The Doctor is no longer on call….

Presidents Day, I had the day off of work. I woke up, was having coffee and surfing around on the computer, catching up on news, set lists and emails from the day before. There buried beneath the death of Sandra Dee, moe. playing “Bearsong” again last night in Wisconsin, mudslides in California, and President Bush admitting to smoking pot, was
Author Hunter S. Thompson commits suicide, dead at the age of 67. Fuck, are you kidding me. My first thought was this was some joke or hoax; there was no way that the good Doctor would go out like that. The man who had given a big middle finger to the rest of the world his whole life would never ends things in such a cowardly way. I was sure of it. I was pissed. But how could I be so sure, I had never met the man, all I knew of him had been gleaned from his books and writings. I knew the image, not the man and could never know the difference between the two. Hunter S. Thompson, godfather of gonzo journalism, author of masterpieces such as
Hells Angels, Fear and Loathing in Las Vegas, and
Fear and Loathing on the Campaign Trail ’72. An inspiration to journalists, writers and anyone who has ever scribbled on a napkin or a torn up a pack of cigarettes in the dark in some altered state of mind. A generation of outlaw writers and fringe characters owe Doctor Thompson a huge gratitude of thanks.
I was in college when I first discovered Thompson’s work. At a time when I wanted to question everything, knew it all and would not take no for answer, Thompson validated all my opinions and feelings. He gave me some one to identify with, an intelligent literary outlaw. Some one who could say, “Fuck you”, but with some style. He was not always a likeable character; he drank too much, smoked too much, did too many drugs and was given to fits of rage. He reveled in his flaws though, and that made it easier for me to accept my own. He questioned the status quo, never accepting the, “because I said so” line. But despite his eccentricities, he came across as a good hearted guy, someone you could sit and have a beer with and watch the football game with, have intelligent discussions about some great novel, albeit before he would lurch out the door on another mind-blowing adventure or quest. He showed me that there are always new horizons to be discovered, you just have to look a little harder to find them these days. Life to him was what happened while everyone else sat on the sidelines and thought about what they should do. He got up and did it and we all watched as he lived a life we could only dream about. He inspired me to join the game, and not worry about winning or losing, to take a chance, to pick up my pen and share my thoughts for better or worse.

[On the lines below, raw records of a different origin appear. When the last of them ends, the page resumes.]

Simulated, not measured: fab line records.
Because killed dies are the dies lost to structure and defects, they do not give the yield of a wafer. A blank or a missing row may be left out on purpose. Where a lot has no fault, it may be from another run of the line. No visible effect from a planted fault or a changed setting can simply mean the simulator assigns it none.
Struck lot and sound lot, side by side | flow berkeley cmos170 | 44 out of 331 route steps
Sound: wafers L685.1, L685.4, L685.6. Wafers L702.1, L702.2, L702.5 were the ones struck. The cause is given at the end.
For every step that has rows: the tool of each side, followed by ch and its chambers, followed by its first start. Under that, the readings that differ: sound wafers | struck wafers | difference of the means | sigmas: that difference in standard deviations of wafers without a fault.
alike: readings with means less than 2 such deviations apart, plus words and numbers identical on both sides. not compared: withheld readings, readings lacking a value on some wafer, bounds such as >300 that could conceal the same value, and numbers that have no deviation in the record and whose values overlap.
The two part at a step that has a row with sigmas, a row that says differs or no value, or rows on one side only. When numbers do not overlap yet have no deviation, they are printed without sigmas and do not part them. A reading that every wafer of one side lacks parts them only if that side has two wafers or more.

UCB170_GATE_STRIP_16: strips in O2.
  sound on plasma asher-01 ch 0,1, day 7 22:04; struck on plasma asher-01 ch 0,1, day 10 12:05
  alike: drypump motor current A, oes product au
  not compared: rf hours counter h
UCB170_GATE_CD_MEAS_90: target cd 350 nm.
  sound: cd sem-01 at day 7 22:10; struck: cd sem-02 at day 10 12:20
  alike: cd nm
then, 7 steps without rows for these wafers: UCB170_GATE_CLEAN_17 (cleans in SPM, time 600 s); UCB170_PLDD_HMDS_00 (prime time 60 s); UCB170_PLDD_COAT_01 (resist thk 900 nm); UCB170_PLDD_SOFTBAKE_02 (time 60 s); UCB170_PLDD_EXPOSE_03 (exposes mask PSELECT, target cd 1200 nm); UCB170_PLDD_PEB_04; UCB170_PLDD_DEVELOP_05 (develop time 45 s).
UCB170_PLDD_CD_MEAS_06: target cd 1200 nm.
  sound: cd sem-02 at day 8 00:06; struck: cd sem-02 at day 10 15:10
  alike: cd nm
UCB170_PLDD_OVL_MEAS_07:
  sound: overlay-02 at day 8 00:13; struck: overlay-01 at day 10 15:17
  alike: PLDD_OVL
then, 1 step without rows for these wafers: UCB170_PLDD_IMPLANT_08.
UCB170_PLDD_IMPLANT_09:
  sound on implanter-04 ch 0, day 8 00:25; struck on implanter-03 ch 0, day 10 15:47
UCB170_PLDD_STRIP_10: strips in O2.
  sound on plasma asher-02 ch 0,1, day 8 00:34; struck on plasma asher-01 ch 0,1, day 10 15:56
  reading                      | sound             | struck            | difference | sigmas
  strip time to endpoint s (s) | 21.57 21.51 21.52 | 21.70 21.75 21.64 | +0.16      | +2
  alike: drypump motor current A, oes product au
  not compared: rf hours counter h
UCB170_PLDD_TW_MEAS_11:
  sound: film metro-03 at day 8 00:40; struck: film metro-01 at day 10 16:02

The first thing I thought upon hearing the news this morning was a story Thompson had written after Ernest Hemmingway had killed himself with a shotgun blast to the head in Ketchum, Idaho. Thompson was a huge Hemmingway fan, and had openly expressed how much the great writer had influenced him. I went downstairs and tore through my bookshelf, till I found what was I looking for, my copy of
The Great Shark Hunt, the Gonzo Papers vol. 1. It was a collection of early HST writings. Somewhere in it was the story I was looking for. I finally found it on page 429, the short story
What Lured Hemmingway to Ketchum? It was about Thomson’s trip to Hemmingway’s final home in Idaho. The last paragraph said it all, “He was an old, sick and very troubled man, and the illusion of peace and contentment was not enough for him – not even when his friends came up from Cuba and played bullfight with him in the Tram. So finally and for what he must have thought the best of reasons, he ended it with a shotgun.” The headline grabbed me again.
Author Hunter S. Thompson dead from self-inflicted shotgun blast. It all just seems so cliché, Hunter S. Thompson checking out the same way as his literary hero.
Another quote I found that Thompson had made about Hemmingway seemed to ring true to me as well, “I think he killed himself because he couldn’t write anymore. He couldn’t write, he was too sick to hunt. He just didn’t have it anymore, so he decide to end it.” Thompson’s work in recent years lacked some of the venom and bite that defined his best-known works. He should have been flourishing now with the current political scene and administration, an administration he had openly criticized. This should have been a time of rebirth for him, with targets ripe for his venomous tongue and razor sharp criticism, but his lifelong muse, Richard Nixon, was gone and perhaps he found it difficult to redirect his anger. For so long it seemed that Nixon had fueled his existence, famously declaring, “Nixon will be remembered as a classic case of a smart man shitting in his own nest. But he also shit in our nests, and that was the crime that history will burn on his memory like a brand.” We all need a foil and with out his Thompson lost some of his inspiration. Maybe as he said about Hemingway he was upset with himself and could not write anymore. Like an aging athlete who cannot play at the same level he once did, he is still capable of moments of greatness, they just appear less frequently. Thompson still produced moments of greatness in his writing, but they too appeared less frequently. He was tired of the caricature that he had at times had become, Raul Duke, The Doctor, Uncle Duke, and did not want to live up to it anymore, or could not live up to it anymore.

Thompson frequently ended his writings with
res ipsa loquitur, a Latin phrase which means “The thing speaks for itself.” Nothing spoke that clearly for itself this cold morning. There are still too many unanswered questions. Why did he end his life by his own hand? We will never know for sure, we can only speculate. Perhaps his death was an accident, or was in response to his failing health. Maybe he was tired of living up to an image that he had out grown and knew no other way out. We will never know for sure, but I do know that the world lost a great voice, and that things got a lot less interesting. This game we call life lost one of its best players today, and I lost a hero. There is always that moment right after you lose someone where you ask yourself, “What now?” I do not know the answer to that question, but I do know one thing, there is still a game to be played and I plan to play it…win or lose, Hunter S. Thompson taught me that.